I had the privilege of serving on the Board of Navjeevan Seva Mandal (NSM). Among other services, NSM provided education for children living in underserved areas. The NSM Hostel Model became one of our most significant contributions in this area.
The Challenge of Rural Education
Government schools provided basic access, but dropout rates were high. Many children from poor families were expected to work in the fields, care for siblings, or contribute to household chores. Distances made access difficult. Girls in particular faced cultural and economic barriers that kept them from completing even primary education. Literacy gaps between boys and girls were stark.
The Hostel Model
To bridge this gap, the NSM Hostel was established to provide a safe, supportive environment for children from poor families to continue their schooling. Hostels were set up in nearby towns with good government schools. By offering food, accommodation, and mentoring, the hostel removed the daily obstacles of distance and household labour. Children could focus on learning from these government schools without the distractions and pressures that pulled them out of school.
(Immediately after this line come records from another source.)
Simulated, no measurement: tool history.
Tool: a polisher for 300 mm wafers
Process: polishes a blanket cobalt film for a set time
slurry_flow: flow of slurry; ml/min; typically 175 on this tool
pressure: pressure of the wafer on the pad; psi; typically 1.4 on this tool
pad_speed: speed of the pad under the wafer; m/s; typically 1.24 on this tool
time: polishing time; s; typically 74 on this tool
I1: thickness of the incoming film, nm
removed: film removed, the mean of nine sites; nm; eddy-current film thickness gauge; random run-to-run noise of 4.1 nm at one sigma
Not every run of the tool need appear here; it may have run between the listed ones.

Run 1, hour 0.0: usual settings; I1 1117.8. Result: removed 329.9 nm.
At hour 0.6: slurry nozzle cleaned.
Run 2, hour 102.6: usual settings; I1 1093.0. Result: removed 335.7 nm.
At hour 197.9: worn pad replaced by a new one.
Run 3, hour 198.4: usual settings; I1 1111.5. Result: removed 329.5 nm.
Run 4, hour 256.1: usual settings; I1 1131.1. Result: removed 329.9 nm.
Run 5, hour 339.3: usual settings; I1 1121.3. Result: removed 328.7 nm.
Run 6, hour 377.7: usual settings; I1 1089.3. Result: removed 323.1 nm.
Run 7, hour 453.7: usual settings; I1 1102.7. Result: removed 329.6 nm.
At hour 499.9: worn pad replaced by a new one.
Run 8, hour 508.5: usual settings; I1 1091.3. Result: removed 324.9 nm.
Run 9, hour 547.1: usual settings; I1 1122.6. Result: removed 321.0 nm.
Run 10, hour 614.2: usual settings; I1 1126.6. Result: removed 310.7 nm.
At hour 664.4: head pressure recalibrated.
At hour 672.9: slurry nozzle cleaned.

Equal Opportunity for Girls
The hostel placed special emphasis on girls’ education. Families were more willing to allow daughters to study when they knew they would be cared for in a supervised environment. Over time, the literacy rate for girls caught up with and even surpassed that of boys in some age groups. Girls who might otherwise have remained illiterate completed primary school and moved into higher levels of education.
Ripple Effects
Education had ripple effects beyond the individual child. Families began to see the value of schooling when daughters and sons brought home books, certificates, and new skills. Educated youth became role models, inspiring others in their villages. Over time, the perception that “education is not for us” began to change. Over time, girls especially took up the challenge of going to distant places and utilised opportunities to study and come up in life.
Lessons Learned
The NSM Hostel Model proved that targeted support can break cycles of exclusion. Education is not only about classrooms; it is about creating conditions in which poor children can learn, persist, and succeed. By giving children the chance to study, we were giving families and communities a chance to rise out of poverty.
Tamil Nadu in Global Perspective
Much of India’s development story is told by comparing one state to another. Tamil Nadu is often praised in contrast to less developed states, as though success can only be measured against failure. But such comparisons are limited. Tamil Nadu deserves to be assessed not only within India but alongside nations that have faced similar challenges and achieved similar progress.
Beyond Indian Benchmarks
Tamil Nadu has long stood out for its advances in education, health, and social development. Female literacy rose steadily, fertility rates declined, and child survival improved faster than in most other Indian states. Industrial growth and urbanisation created jobs and opportunities. Yet to understand the scale of its achievement, we must look beyond India’s borders.
Comparisons with Asia
Placed beside countries like Thailand and Malaysia, Tamil Nadu shows striking parallels. Like them, it combined investments in human development with industrial growth. Both Thailand and Tamil Nadu saw rapid declines in fertility and gains in life expectancy in the same decades. In manufacturing, Tamil Nadu’s automotive and textile sectors resemble the industrial strategies of Southeast Asian nations.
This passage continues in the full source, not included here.